Gateway to Millions

This is a shot of NYC’s Grand Central Station – surprisingly the No-Tripod Police were nowhere in sight.

There are two peculiarities to this ceiling: the sky is backwards, and the stars are slightly displaced. One explanation is that the constellations are backwards because the ceiling is based on a medieval manuscript that visualized the sky as it would look to God from outside the  celestial sphere. According to this explanation, since the celestial sphere is an abstraction (stars are not all at equal distances from Earth), this view does not correspond to the actual view from anywhere in the universe. The stars are displaced because the manuscript showed a (reflected) view of the sky in the  Middle Ages, and since then the stars shifted due to precession of the equinoxes. Most people, however, simply think that the image was reversed by accident.

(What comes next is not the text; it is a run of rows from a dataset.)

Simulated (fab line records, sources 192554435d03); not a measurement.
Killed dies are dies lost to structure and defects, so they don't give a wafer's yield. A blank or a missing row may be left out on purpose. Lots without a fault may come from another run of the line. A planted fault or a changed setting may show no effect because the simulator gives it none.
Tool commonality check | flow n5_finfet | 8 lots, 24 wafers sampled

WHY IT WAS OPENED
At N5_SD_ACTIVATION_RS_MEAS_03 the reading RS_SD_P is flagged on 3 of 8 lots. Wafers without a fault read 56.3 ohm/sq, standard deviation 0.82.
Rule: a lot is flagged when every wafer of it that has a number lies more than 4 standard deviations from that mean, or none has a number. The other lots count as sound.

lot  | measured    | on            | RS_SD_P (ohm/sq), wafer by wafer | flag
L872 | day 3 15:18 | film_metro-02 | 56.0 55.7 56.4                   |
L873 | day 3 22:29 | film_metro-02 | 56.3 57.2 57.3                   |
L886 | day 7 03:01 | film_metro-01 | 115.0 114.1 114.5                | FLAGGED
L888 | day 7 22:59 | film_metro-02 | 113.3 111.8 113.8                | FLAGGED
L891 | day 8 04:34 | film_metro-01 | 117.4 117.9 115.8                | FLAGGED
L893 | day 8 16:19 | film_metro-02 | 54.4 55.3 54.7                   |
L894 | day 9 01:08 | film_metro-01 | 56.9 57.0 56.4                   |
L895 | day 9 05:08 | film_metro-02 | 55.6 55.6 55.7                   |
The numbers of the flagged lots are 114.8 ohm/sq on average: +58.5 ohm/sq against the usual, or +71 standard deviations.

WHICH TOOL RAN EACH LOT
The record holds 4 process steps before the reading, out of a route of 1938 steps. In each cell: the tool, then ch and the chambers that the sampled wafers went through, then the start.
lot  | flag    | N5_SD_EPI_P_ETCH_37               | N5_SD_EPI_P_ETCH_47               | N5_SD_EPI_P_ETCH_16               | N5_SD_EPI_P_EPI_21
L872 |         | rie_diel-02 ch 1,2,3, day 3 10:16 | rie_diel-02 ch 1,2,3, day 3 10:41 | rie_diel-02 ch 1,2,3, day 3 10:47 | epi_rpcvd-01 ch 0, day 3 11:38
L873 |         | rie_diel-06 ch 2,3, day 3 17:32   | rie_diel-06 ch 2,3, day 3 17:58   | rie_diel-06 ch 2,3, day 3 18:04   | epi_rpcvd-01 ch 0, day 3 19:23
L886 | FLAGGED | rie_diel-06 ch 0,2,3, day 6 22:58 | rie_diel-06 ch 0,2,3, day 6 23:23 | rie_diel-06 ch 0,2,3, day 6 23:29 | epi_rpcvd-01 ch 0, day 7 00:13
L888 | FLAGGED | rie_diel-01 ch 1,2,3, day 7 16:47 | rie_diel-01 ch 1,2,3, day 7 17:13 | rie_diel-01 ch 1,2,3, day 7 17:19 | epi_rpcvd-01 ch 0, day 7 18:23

When the embarrassed  Vanderbilt Family learned the ceiling was painted backwards, they maintained that the ceiling reflected  God’s view of the sky.

There is a small dark circle in the midst of the stars right above the image of  Pisces. In a 1957 attempt to counteract feelings of insecurity spawned by the  Soviet launch of Sputnik, Grand Central’s Main Concourse played host to an American Redstone missile. With no other way to erect the missile, the hole was cut so the rocket could be lifted into place. Historical Preservation dictated that this hole remain (as opposed to being repaired) as a testament to the many uses of the Terminal over the years.

7 responses

  1. I really like the motion of the people. I wonder how this image would look with processing it to look like a really old print?

    April 1, 2011 at 11:28 pm

  2. Super shot. It really shows what can be done with a tripod and some patience!

    April 2, 2011 at 7:38 am

  3. Nice shot, Erik!

    April 2, 2011 at 11:24 am

  4. Interesting story about the ceiling (both the painting and the hole). Terrific shot of the main concourse!

    April 9, 2011 at 10:11 am


    My father gives historical tours of Grand Central. He said Helieu, the artist, transferred the image directly from the manuscript causing it to be backwards. Later the Vanderbilts claimed the image to be from the perspective of god. It was popular for people to use small mirrors to view its reflection. The constellations are correct through the mirror and the Victorians did not have to crane their heads to see it.